I had the honour of first meeting Jyoti Basu in Calcutta on the eve of Partition. I had gone to the city to attend a conference of the International Student Federation. I was a student of Government College, Lahore, as I had been expelled from Uttar Pradesh on my release from the Mirzapur jail during the Quit India movement.
I met him again over half-a-century later — on December 22, 2004, when a political crisis was brewing due to the differences between the Congress and the CPI (M). I was afraid that should the CPI (M) withdraw its support, the secular, UPA government at the Centre would fall and the communal forces would gain in strength.

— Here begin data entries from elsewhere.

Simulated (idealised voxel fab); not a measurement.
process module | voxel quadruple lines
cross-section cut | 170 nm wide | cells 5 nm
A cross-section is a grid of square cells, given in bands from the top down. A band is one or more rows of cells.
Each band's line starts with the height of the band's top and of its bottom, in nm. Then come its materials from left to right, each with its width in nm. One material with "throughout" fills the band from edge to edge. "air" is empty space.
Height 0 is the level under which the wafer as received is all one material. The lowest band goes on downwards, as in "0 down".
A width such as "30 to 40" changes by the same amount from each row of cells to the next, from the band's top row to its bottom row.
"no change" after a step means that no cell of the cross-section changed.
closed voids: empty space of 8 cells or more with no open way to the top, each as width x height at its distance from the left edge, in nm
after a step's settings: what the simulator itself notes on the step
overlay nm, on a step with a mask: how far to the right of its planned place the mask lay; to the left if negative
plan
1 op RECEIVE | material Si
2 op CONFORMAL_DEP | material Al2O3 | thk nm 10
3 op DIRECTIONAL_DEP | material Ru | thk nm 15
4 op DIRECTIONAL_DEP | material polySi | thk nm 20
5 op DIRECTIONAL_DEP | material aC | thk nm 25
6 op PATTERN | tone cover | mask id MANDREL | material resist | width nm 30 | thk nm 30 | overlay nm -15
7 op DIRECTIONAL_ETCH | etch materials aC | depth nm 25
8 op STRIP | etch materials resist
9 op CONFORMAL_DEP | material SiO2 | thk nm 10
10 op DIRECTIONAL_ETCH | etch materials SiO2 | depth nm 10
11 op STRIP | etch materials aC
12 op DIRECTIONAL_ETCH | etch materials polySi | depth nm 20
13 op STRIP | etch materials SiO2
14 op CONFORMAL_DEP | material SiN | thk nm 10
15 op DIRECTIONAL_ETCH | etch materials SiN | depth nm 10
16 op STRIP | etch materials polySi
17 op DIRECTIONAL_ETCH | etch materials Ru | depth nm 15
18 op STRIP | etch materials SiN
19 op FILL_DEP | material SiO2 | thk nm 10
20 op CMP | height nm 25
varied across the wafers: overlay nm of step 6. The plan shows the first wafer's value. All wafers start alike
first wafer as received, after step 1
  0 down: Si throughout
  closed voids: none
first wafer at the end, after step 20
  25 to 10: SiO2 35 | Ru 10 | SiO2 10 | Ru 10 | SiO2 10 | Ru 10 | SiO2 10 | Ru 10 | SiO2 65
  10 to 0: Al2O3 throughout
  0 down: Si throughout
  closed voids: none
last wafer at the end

The 90-year-old Communist leader received us cordially at his Kolkata home. His biographer, Surabhi Banerjee, Vice-Chancellor of the Netaji Subhas Open University, and France Marquet, a South Asia Foundation trustee, accompanied me. I was astonished by Jyoti Basu’s extraordinary memory when he recalled my meeting with him in 1947. He was keenly interested in the two Peace Campaign exhibitions I had organised at the Government College and the Lahore Museum then. He admired the illustrations of paintings and photographs in my UNESCO book, The Sasia Story. I told him that ‘sasia’ (South-Asia) was the name I had coined for a common currency, like the Euro, and as in Europe it might well become the anchor of economic stability and regional cooperation in South Asia. Then I broached the subject of the CPI(M)’s support to the Congress-led government at the Centre. The Left parties should not commit another “historic blunder,” I said. Jyoti Basu paused and said: “We depend on the Congress as much as the Congress depends on us,” adding: “We have been telling them that the unravelling of the UPA will inevitably bring the BJP to power, not us — the Third Front.”
Surabhi had already cautioned us that Jyotiji received visitors for no more than 10 minutes. And as we had already spent about half-an-hour with him, I stood up to leave. He led us to a corner of the room where he unveiled a life-size statue of his, made by a young village artist. As he stood beside the sculpture, France commented that it was as good as the wax sculptures at Madame Tussauds, London. “That’s right,” he said with a sense of pride and added with a twinkle in his eye: “Bengalis are born artists.”
(UNESCO Goodwill Ambassador Madanjeet Singh is the founder of South Asia Foundation.)